After a long legislative push on New Year's Day, Congress has cleared a measure to avert most of the tax hikes and temporarily hold off the mandatory spending cuts of the "fiscal cliff." President Obama signed the bill into law on Jan. 2.

The package is largely a collection of extensions of tax provisions, and some tax hikes, affecting individuals and businesses, from large corporations to small, family-owned firms, including many in construction. It also will give design and construction firms that pursue federal contracts a short reprieve from the mandatory “sequestration” budget cuts that were to take effect on Jan. 2.

Final congressional approval of the bill came with House passage by a 257-167 vote. The Senate had approved the measure early that morning, on an 89-8 vote.

The House vote marked the end of weeks of intense partisan struggle and steers the country away from a deep plunge over the fiscal cliff. But the new legislation is far from the comprehensive deficit-reduction deal some had sought. The Obama administration says the measure will reduce the deficit by $737 billion over 10 years, compared with what the deficit would have been if the pre-Dec. 31 tax and spending amounts had continued in place.

The Congressional Budget Office, using a different yardstick, estimated the bill would increase the deficit by nearly $4 trillion over 10 years. CBO compared the bill's impact with what the deficit would have been if all of the tax cuts had expired on Dec. 31, as previously scheduled

But with the deficit problem far from solved, the rugged fiscal fight that has embroiled Democrats and Republicans since 2011 is sure to continue. In fact, lawmakers and the Obama administration have little time to go to their corners for a breather. Several deadlines lie just ahead. Most importantly, the U.S. is expected to reach its $16.4-trillion debt limit around March 1, Treasury Secretary Timothy Geithner has indicated.

The nearing of the debt limit in summer 2011 precipitated a major legislative standoff resolved just before the government was to default on its financial obligations. But that resolution proved only a short-term one and set the stage for the current trip to the edge of the “cliff.”

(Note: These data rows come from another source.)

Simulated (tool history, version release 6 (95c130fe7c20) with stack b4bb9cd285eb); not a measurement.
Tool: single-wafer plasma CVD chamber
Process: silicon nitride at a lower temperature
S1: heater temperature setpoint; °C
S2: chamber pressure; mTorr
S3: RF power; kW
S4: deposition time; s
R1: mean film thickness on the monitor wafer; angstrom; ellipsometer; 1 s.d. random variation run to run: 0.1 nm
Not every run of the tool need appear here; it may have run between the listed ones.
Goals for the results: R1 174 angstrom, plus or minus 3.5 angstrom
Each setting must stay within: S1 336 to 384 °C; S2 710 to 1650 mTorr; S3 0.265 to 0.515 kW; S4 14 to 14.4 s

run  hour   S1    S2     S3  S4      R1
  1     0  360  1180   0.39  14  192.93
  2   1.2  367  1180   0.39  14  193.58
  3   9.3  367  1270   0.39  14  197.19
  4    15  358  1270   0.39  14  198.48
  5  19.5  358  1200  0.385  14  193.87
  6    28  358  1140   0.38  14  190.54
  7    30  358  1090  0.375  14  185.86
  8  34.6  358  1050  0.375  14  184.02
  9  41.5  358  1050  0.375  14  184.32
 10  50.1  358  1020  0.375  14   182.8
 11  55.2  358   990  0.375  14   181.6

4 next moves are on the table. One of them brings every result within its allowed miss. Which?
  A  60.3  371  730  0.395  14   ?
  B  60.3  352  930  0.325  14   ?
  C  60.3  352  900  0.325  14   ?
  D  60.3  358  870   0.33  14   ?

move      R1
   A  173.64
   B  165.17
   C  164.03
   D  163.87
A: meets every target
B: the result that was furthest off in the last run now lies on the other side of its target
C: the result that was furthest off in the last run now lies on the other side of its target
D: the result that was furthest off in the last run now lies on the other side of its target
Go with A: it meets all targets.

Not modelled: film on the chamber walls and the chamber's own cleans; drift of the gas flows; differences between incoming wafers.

In addition, action must be taken by March 1 on the delayed 2013 budget sequester. Moreover, on March 27, funding must be approved to carry federal agencies, including their construction programs, through the last half of the fiscal year.

Brian Turmail, spokesman for the Associated General Contractors of America, said in a Jan. 1 statement that AGC was evaluating the package's impact and added, "However, the initial details appear to inflict less damage on the economy than the initial tax increases and proposed spending cuts."